Add Apple-Music-Scraper Python Script
Description
This PR adds a brand-new Apple Music Web Scraper capable of scraping:
- Songs
- Albums
- Playlists
- Artists
- Music videos
- Rooms
- Full search results
It parses Apple Music’s internal serialized-server-data JSON structure and converts it into a clean Python output.
This feature did NOT exist in the repository before and expands the Scrapping/Social Media category significantly.
What’s Included:
apple_music_scraper.py– Main scraper logicutils.py– Helper methods (cover resolver, URL converter, etc.)README.md– Full documentation + examplesrequirements.txt– clean dependency list (requests,beautifulsoup4)
Fixes #none
No existing issue was referenced; this is a brand-new standalone feature.
Type of change
- [ ] Bug fix (non-breaking change which fixes an issue)
- [x] New feature (non-breaking change which adds functionality)
- [ ] Breaking change (fix or feature that would cause existing functionality to not work as expected)
- [ ] This change requires a documentation update
- [ ] Documentation Update
Checklist:
- [x] My code follows the style guidelines(Clean Code) of this project
- [x] I have performed a self-review of my own code
- [x] I have commented my code, particularly in hard-to-understand areas
- [x] I have created a helpful and easy to understand
README.md - [x] My documentation follows
Template for README.md - [x] I have added the project meta data in the PR template.
- [x] I have created the
requirements.txtfile if needed.
Project Metadata
Category:
- [ ] Calculators
- [ ] AI/ML
- [x] Scrappers
- [x] Social_Media
- [ ] Image_Processing
- [ ] Video_Processing
- [ ] Games
- [ ] Networking
- [ ] OS_Utilities
- [ ] Automation
- [ ] Cryptography
- [ ] Computer_Vision
- [ ] Fun
- [ ] Others
Title: Apple Music Web Scraper
Folder: Apple-Music-Scraper
Requirements: requirements.txt
Script: apple_music_scraper.py
Arguments: none
Contributor: abssdghi
Description:
A powerful and fully-featured Apple Music scraper that extracts songs, albums, playlists, videos, artist pages, and full search results using Apple Music’s internal structured JSON data.
Summary by Sourcery
Add a new Apple Music web scraper module that extracts structured metadata from various Apple Music web pages using their embedded serialized JSON data.
New Features:
- Provide scraping functions for Apple Music songs, albums, playlists, artists, music videos, rooms, and search results, returning structured Python dictionaries and URL lists.
- Add utility helpers for generating full artwork URLs, converting album track URLs to direct song URLs, and collecting all singles and EPs for an artist.

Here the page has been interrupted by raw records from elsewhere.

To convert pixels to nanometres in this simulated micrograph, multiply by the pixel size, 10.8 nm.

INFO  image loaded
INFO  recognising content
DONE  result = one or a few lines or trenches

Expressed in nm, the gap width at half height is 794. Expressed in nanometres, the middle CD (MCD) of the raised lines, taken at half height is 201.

- Document the Apple Music scraper usage, capabilities, and example workflows in a dedicated README for the new module.
- Declare bs4 and requests as dependencies for the Apple Music scraping functionality in a requirements file.
Reviewer's Guide
Adds a new Apple Music web scraping module that parses Apple Music’s serialized-server-data and JSON-LD blocks to provide structured song, album, playlist, artist, video, room, and search results, supported by shared utilities for artwork URL formatting, URL conversion, and fetching singles/EPs, along with documentation and dependencies.
Sequence diagram for the Apple Music search-to-latest-song workflow
sequenceDiagram
actor "User" as User
participant "Client Script" as Client
participant "main.search()" as Search
participant "main.artist_scrape()" as ArtistScrape
participant "main.album_scrape()" as AlbumScrape
participant "utils.get_cover()" as GetCover
participant "utils.get_all_singles()" as GetAllSingles
participant "Apple Music Web" as AppleWeb
"User" ->> "Client Script": "Call search('night tapes')"
"Client Script" ->> "main.search()": "search(keyword)"
"main.search()" ->> "Apple Music Web": "GET https://music.apple.com/us/search?term=keyword"
"Apple Music Web" -->> "main.search()": "HTML with 'serialized-server-data' script"
"main.search()" ->> "main.search()": "Parse HTML with BeautifulSoup"
"main.search()" ->> "main.search()": "json.loads(serialized-server-data)"
"main.search()" ->> "utils.get_cover()": "Build artwork URL for each result"
"utils.get_cover()" -->> "main.search()": "Formatted artwork URL"
"main.search()" -->> "Client Script": "Structured search results dict"
"Client Script" ->> "main.artist_scrape()": "artist_scrape(artist_url)"
"main.artist_scrape()" ->> "Apple Music Web": "GET artist page HTML"
"Apple Music Web" -->> "main.artist_scrape()": "HTML with 'serialized-server-data'"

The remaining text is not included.